"My cousin Dhwani has been in Dubai for two years. He says conditions are not ideal and he wants to come back. But to what? To unemployment? Uncertainty? He is totally unprotected," says Gautam Srivastava, a shopkeeper from the state of Maharashtra.
His story has an all-too-familiar ring. Many Indians working abroad are unhappy toiling long hours, spending months away from their families. They want to return but often have nothing to come back to.
The Indian community abroad is a large contributor to India's economy because of the cash it sends back in remittances. Now the government wants to show it appreciates the effort with a support scheme for people such as Dhwani. The aim is to provide insurance, pension - even resettlement expenses - for those returning after a stint overseas.
"When the migrant worker returns to India, he is older and he has to start economic activity to support himself and his family… To support the workers, we have decided to launch the scheme," said Vayalar Ravi, the overseas affairs minister, as quoted by The Economic Times of India last Thursday.
The World Bank says remittances from Indians abroad increased from US$21 billion (Dh77.13bn) in 2003 to $55bn last year, the highest remittance figure in the world. Kerala and Punjab were the top two recipient states.
But it is not just money that is coming. India also has the highest number of returning migrants. Mr Ravi said he was especially worried about people coming back from the Gulf.
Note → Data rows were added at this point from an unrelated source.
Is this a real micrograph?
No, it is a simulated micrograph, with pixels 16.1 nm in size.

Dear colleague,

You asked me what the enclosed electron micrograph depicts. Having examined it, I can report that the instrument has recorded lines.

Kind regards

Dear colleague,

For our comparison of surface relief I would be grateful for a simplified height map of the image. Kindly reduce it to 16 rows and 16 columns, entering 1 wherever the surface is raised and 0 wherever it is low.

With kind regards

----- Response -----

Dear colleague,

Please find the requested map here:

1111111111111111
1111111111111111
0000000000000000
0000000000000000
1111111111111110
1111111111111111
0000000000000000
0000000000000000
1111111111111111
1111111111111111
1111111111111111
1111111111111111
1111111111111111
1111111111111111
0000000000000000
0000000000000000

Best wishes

"Their total number is over 7.5 million. They migrate for economic reasons and send back remittances. We will have to support them on their return," he said.
Nehal Sanghavi, the diaspora liaison officer at the think tank Gateway House, says the government's initiative has not come a moment too soon. "There isn't any help available for those who need it most - the informal sector workers," he says. "It's a disgrace, and the government should do a better job. At least they have started to recognise there are problems, but it leaves many of our citizens unprotected when they come back."
Workers' rights also need to be protected, he says.
"There are certain basic human rights that workers should be entitled to. Maybe a bilateral agreement that sets out specific conditions in detail could prevent abuses," he says.
Mr Srivastava, the Maharashtra shopkeeper, laments the difficulties that expatriate Indian workers face. "Every family knows someone who is unhappy in the Gulf. Whether it's wages not being paid or security issues at a building site. But they are stuck because the economic situation back home is bad," he says.
He is sceptical about the proposed system of assistance for returning workers.
"I doubt the money will be enough to help an entire family," he says. "What my cousin needs is a job so that he can come back to support his family. They should do something about that."
In addition to the support scheme for returnees, Mr Ravi, the overseas affairs minister, also says the government is planning to unveil an internet-based certification system of employment contracts for Indian workers in the UAE.
"In order to overcome this problem, we are initiating with the UAE Ministry of Labour a Web-based attestation system of employment contracts in the Indian missions at Abu Dhabi and Dubai. This procedure would help us enforce the contracts conditions,"The Economic Times quoted Mr Ravi as saying.
"We have directed the Indian missions in other countries of the region to establish similar process to attest the employment contracts," he said.